WASHINGTON (CBS DC) — Nearly four-in-ten (38 percent) of single American adults report having used online dating or mobile dating apps and nearly a quarter (24 percent) admit to keeping tabs on someone they have dated through Internet searches.

A new study of online dating and relationships from the Pew Internet Project finds that more than one-in-ten American adults (11 percent) classified themselves as “online daters,” and say they have personally used online dating websites such as eHarmony, Match.com or OK Cupid.

Online dating was most common among younger Americans in their mid-20s through their mid-40s. Twenty-two percent of 25-34 year olds said they are online daters, and 17 percent of 35-44 year olds are as well.

Twenty-nine percent of recent online daters reported searching for information online about someone they are currently dating or have dated in the past.

Just under two-thirds (66 percent) of online daters reported going on a date with someone they’d met through a dating website, and just shy of a quarter (23 percent) of online daters said they’d met a spouse or long-term relationship from one of the matchmaking websites.
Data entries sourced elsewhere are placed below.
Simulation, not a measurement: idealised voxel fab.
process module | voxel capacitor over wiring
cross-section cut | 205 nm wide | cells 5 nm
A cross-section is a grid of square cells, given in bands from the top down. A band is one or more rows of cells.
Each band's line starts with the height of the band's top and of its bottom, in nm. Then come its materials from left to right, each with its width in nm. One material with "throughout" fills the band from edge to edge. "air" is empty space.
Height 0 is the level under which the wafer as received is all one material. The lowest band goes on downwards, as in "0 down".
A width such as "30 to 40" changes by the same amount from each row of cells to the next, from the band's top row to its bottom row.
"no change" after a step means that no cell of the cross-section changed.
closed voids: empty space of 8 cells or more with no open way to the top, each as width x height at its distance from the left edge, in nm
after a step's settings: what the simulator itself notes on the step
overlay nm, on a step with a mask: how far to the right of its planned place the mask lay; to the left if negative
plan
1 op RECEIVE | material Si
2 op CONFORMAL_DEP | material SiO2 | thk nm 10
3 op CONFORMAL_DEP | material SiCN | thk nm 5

The number of online daters is increasing significantly, and attitudes toward the online matchmaking process have grown more positive in recent years.

Fifty-nine percent of all Internet users surveyed agreed with the statement: “Online dating is a good way to meet people” – a 15-point rise from the 44 percent who stated that in 2005. Fifty-three percent of Internet users agreed with the statement: “online dating allows people to find a better match for themselves because they get to know a lot more people.”

However, not all of those surveyed were positive about the process: 21 percent of Internet users agreed with the statement that “people who use online dating sites are desperate.

And nearly one-third (32 percent) of Internet users agreed with the statement that “online dating keeps people from settling down because they always have options for people to date.”

The Pew tracking study from 2013 compared 2,252 adults over the age of 18 to responses from 3,215 adults in a 2005 survey.